Quant5 wrote:
"Yes, they did but the Gulags stopped in the sixties."
Excerpt from Inside Story: World Report, 1995 (well after the Soviet Union "Collapsed").
Concentration camp survivor Avraham Shifrin was able to leave the Soviet Union in 1970 and move to Israel, where he established the Research Center for Prisons, Psychprisons and Forced Labor Concentration Camps of the USSR. He published his comprehensive research on Soviet camps in 1980, indicating more than 2,000 concentration camps were active-including 119 camps for women and children and at least 41 death camps.1 By 1990, Shifrin reported that some 2,500 camps were now holding an expanded population of 7 million inmates under Mikhail Gorbachev's regime.2
But more chillingly, Shifrin has recently discovered that the "former" Soviet Union under Boris Yeltsin is rapidly building many new camps throughout the country, in addition to the thousands of ongoing camps. These still-empty camps could serve to hold vast numbers of Western Europeans once the Red Army moves into Germany, Italy, France, and England.
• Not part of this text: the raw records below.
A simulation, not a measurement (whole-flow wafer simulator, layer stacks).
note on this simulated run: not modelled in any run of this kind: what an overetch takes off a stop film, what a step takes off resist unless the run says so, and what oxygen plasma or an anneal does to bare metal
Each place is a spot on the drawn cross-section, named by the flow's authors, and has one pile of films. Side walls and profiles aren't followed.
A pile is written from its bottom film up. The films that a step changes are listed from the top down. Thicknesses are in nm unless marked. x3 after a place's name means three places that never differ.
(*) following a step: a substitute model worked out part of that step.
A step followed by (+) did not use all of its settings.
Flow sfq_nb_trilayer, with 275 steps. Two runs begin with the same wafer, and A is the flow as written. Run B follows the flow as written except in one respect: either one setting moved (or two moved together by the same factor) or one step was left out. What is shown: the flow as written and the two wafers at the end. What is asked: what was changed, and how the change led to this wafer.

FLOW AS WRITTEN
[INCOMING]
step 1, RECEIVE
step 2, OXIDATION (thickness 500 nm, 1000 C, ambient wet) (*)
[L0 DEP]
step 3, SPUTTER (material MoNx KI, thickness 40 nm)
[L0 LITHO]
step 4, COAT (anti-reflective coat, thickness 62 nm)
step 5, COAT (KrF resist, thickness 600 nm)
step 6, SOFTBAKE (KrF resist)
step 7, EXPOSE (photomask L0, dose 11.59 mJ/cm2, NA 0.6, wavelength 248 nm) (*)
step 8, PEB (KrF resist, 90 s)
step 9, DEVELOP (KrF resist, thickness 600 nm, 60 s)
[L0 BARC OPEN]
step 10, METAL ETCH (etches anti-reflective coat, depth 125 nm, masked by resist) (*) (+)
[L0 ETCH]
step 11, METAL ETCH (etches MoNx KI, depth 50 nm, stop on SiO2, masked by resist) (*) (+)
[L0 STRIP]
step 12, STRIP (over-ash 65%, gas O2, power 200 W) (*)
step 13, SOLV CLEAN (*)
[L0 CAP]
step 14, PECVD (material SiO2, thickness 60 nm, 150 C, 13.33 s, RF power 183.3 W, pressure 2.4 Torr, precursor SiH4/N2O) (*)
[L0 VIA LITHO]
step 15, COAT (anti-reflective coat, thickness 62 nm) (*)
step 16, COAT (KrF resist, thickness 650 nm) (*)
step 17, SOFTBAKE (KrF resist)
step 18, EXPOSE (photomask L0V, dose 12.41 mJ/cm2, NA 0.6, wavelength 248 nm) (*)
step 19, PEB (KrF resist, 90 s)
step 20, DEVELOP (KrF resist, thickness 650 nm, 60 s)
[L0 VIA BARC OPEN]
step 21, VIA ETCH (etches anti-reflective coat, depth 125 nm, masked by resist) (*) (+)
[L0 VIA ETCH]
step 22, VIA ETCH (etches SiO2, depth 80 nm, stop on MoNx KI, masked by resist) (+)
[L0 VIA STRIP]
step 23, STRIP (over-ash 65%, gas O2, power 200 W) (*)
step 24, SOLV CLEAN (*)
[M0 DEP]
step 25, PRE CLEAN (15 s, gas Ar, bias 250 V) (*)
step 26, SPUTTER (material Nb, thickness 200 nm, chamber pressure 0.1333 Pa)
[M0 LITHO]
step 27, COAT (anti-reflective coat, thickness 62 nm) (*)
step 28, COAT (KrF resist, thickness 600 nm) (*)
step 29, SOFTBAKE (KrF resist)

Since the "collapse" of Soviet Communism in 1991, Moscow has opened to the public a tiny handful of old camps, mostly in Siberia. But the other 2,500 camps remain in full operation, exterminating large numbers of citizens under a continuing regime of terror. The Soviet propaganda works only because most Americans never understood the severity of Communist oppression in the first place.
11 Shifrin, A., First Guidebook to Prisons and Concentration Camps of the Soviet Union, Bantam Books, NY, 1982, esp. pp. 10, 19-21, 31-35.
12 Shifrin, A., "A Performance: Glasnost and Perestroika," an open letter, Jan. 1990.